Tamales, Tacos y Tamarindos: learning to read in a different culture

In Mexico you have to be able to read to attend first grade. Is this the norm where you live? I forget if it was the law of the land in Spain and Brazil, where my eldest 2 learnt to read.

Anyway, my sweet B is three months into learning Spanish, in a new country (Mexico), so that she can finally go onto first grade this August.

What does learning to read in a new language, in a new country, look like for a 6 year old? In our house it looks something along the lines of what happened last week during her reading exercises. B became baffled when attempting to read these sentences:

“Tomás y Tita son hermanos hoy irán a una fiesta Mexicana. Los dos visten ropa típica.

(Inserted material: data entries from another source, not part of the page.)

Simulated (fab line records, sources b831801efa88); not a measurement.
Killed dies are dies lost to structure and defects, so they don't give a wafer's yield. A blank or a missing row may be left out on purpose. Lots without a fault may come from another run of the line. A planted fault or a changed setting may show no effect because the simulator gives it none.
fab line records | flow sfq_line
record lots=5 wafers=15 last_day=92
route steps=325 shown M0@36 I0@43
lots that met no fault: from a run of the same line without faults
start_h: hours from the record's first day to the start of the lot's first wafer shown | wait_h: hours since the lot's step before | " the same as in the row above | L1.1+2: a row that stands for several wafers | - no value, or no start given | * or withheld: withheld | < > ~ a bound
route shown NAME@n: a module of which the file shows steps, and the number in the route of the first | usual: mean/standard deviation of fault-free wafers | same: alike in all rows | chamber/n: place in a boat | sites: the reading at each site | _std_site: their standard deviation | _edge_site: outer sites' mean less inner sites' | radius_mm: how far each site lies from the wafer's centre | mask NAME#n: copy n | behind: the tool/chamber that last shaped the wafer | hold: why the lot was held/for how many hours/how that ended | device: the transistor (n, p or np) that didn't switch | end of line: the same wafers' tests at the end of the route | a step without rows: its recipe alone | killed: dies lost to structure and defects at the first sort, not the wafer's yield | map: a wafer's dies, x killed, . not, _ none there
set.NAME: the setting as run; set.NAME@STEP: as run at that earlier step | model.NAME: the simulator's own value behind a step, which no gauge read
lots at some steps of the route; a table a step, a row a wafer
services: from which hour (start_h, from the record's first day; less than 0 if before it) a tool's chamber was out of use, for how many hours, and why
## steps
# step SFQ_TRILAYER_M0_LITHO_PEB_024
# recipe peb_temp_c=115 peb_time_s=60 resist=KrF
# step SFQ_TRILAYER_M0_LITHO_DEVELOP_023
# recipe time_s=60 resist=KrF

A Tita le gustan los tamales. A Tomás le gustan frío o mucho calor, los tacos, y a los dos les encanta el agua de tamarindo.”

“What are tamales, tacos and tamarindos?” she asked.                                            Good question.

Needless to say, even after reading the story a few times she couldn’t remember how to read those three words. They made little sense to this 6 year old Portuguese national, born in Spain, and who just recently moved over to Mexico after 3 years in Brazil.

Learning to read is not only about sounds, letters and words, it is so much more. It is really mostly about tamales, tacos y tamarindos.